30
September
2014
|
03:50 PM
America/Denver

My Grandma Lena Michelli—#MeetMyGrandma

I grew up in Louisiana influenced mostly by the maternal side of my family. My mother’s mother, Grandma Angelina Michelli, was the only grandmother I knew. “Paoluzzio!” is what she’d affectionately call me. I’d later learn that’s how you say my name in a Sicilian dialect.

She was the consummate Sicilian Italian grandma. In the most significant of all family instructions—how to make a house a home—she was truly gifted. Although she died when I was twelve years old, the influence of her charms during those years was left indelibly upon my mind into adulthood.

In the early years of my memory I can recall times at grandma’s old home in downtown Baton Rouge, Louisiana. The home was characteristic in style of the nice homes that lined North Street, a main boulevard in its day. My mother went back to college after having 5 children. I being the youngest and not in school yet, there were times I was left with Grandma Lena in the morning until my mother picked me up in the afternoon. I only recall Grandma Lena with white hair and cat eye glasses. She was usually adorned in a cotton dress or cotton blouse and polyester slacks—always immaculately clean and pressed—with one of those wonderful, now vintage aprons with large, deep pockets for holding every tool needed for any domestic challenge she’d face throughout her day.

Grandma Lean always had either fresh biscuits, biscotti (sesame seed cookies), pizelle, or some other wonderful culinary treat for us to snack throughout the day. She had an amazing ability to engage me in household chores that never seemed to be as loathsome when doing it with or for her. Even mundane shopping trips seemed more enticing with Grandma Lena.

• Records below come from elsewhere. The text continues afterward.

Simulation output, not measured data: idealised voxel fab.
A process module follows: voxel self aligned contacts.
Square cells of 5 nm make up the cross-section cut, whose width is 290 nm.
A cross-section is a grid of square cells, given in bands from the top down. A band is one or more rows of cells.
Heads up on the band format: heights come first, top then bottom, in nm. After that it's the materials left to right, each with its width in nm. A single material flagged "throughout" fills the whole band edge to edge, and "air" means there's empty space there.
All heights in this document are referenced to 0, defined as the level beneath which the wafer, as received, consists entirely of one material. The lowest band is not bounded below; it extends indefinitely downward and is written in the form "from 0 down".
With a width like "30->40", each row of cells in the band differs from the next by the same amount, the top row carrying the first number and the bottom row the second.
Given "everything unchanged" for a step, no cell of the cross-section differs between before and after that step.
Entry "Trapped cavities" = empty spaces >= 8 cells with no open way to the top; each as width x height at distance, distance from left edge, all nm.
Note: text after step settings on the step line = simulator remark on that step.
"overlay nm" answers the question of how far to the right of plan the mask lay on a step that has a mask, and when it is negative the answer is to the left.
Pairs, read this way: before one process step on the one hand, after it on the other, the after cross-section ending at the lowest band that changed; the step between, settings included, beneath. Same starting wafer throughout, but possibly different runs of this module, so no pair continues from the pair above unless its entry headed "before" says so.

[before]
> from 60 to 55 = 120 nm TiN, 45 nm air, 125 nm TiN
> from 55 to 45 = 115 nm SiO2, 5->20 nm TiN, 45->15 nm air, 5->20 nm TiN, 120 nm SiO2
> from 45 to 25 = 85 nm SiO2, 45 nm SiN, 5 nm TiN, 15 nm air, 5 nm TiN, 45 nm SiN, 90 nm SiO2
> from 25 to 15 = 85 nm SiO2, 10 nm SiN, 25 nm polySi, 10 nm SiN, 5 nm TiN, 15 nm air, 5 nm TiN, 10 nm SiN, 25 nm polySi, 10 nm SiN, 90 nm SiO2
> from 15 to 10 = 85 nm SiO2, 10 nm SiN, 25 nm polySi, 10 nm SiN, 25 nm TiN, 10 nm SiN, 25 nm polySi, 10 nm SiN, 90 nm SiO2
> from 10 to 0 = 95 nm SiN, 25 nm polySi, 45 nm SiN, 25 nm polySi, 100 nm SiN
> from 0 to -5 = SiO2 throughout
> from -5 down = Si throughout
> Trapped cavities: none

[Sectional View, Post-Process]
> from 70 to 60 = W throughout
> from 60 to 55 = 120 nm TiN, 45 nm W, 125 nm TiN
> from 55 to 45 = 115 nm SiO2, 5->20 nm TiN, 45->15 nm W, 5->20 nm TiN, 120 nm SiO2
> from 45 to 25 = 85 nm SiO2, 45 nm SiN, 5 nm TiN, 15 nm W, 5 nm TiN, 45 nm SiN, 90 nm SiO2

The only time you could rest was during the afternoons when she snuggled up to an iron and ironing board in the old back room of her house to iron grandpa’s clothes and to watch her two favorite soap operas “As the World Turns” and “Days of Our Lives”. I can still hear the introductory music and narrative, “As sands of the hourglass…so are the days of our lives...” I think that was the time I passed out on her couch and would awake some time after a nap to the sounds of chirping birds or quarreling squirrels outside in her majestic oak or inviting pecan trees. Or maybe it was the inviting smells of a pasta dish emanating from the kitchen. The lady new how to cook!

They would later sell their home in Baton Rouge and build a house next door to us out in the country. That was a dream move for us grandkids—ready access to Grandma Lena basically 24/7. When mom would kick us 5 children out the house during the summer so she could get her work done, we’d hit up Grandma Lena next door. She was always on top of our antics, and wise beyond measure. She never fell party to enabling undesirable qualities in us or interfering with our parents’ parenting. She’d give us a treat, hear about our woes or dreams, and always give us wise counsel—like “Excuses are like armpits. Everyone has at least two, and they both stink.” My mother would later inherit that one as well! If you rubbed her wrong or were being thick skulled about something, she’d raise her hand as though she were going to swat you upside your head and say, “Chi testa capo tosta!” Which basically means, “Oh what a hard head!”

And if you wanted to visit with Grandma Lena, you usually had to work along side her at whatever task she was attending at the moment—a trait she passed on to my mother. She didn’t seem to have patience for belabored dramatizations, lounging or laziness. If you just wanted to “lolly gag” as she would put it (passing time chit chatting while not productively multitasking), she’d politely invite you to get to work by assisting her with the chore at hand while you were visiting or to get out the house with your lazy self. It was always work first, play second. And She was definitely the early-to-bed and early-to-rise type. Despite Grandma Lena’s hard-working demeanor, there was never a doubt that family was paramount important. She made holidays special and never missed a family special occasion. She was adept at balancing love, faith, kindness, neatness and discipline—essential attributes in every effective home.